The problem is wanting the notion of politeness to do too much work. Being polite, being nice, is just a moment to moment strategy for avoiding conflict. Unfortunately, niceness has become the most important virtue in American culture.

Being good is much more profound, and niceness is just one of the many tools you can use to achieve it. Sometimes being good entails being harsh. Sometimes it means doing things that will upset others.

3 comments

I think you are definitely correct. However, the other side of the coin is that:

In my experience, people who say that they are being harsh for someone's own good are generally just being jerks. On the other hand, people who are actually able to be harsh for someone's own good are generally people who try very hard to be nice.

It's sort of like the saying that luck favors those who don't expect luck.

To be clear: I don't mean to say that I think you are a jerk. I realize that you are just explaining the principle that good and nice are not necessarily the same thing; not saying how you would or wouldn't act in a given situation.

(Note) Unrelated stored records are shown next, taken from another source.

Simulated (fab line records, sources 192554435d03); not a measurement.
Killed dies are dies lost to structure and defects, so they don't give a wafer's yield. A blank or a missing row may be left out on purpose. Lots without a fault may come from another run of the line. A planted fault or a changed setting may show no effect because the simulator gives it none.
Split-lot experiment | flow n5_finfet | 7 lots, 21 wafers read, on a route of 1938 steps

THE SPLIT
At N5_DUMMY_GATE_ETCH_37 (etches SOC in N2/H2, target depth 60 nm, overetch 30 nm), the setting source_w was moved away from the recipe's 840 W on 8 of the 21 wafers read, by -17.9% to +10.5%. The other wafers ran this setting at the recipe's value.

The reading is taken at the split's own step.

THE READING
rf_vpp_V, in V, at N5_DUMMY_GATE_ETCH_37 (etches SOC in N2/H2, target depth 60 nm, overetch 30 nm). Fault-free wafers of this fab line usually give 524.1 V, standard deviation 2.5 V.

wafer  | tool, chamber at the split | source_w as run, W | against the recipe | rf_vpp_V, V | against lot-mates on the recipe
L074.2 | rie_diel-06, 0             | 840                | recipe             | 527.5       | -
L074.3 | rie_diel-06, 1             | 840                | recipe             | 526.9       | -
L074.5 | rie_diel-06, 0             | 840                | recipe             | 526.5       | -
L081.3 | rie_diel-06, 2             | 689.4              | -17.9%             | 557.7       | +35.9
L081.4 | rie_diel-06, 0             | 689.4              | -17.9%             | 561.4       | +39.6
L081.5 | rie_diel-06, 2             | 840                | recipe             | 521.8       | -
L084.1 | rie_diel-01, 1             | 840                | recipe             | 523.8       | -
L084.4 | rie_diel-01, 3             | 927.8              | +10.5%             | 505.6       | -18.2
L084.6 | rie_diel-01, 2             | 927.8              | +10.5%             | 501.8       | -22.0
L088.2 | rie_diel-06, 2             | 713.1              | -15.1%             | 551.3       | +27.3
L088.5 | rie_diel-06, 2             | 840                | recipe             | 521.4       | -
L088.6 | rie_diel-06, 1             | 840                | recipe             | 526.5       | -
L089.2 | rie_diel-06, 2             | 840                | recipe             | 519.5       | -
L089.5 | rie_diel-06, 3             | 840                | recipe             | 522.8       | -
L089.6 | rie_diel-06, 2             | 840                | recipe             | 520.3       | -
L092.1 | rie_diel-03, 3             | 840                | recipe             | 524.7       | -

This hits at a fundamental point that has puzzled me about American culture for the longest time. A country that is so heavily steeped in protestant/purtanical Christian roots and yet does not even realize that one of the main components of that creed is NOT taking offense to things. In fact, taking offense to things is as sinful as actually offending someone.

It's basically a philosophical method of being a little less self-centered. It also suggests that while objective offensiveness is possible (calling someone a harsh name, etc.), most of the time offense is taken rather than given.

It is one of my favorite principles from a religion that most who practice said religion almost entirely ignore. Puzzling.

> It is one of my favorite principles from a religion that most who practice said religion almost entirely ignore. Puzzling.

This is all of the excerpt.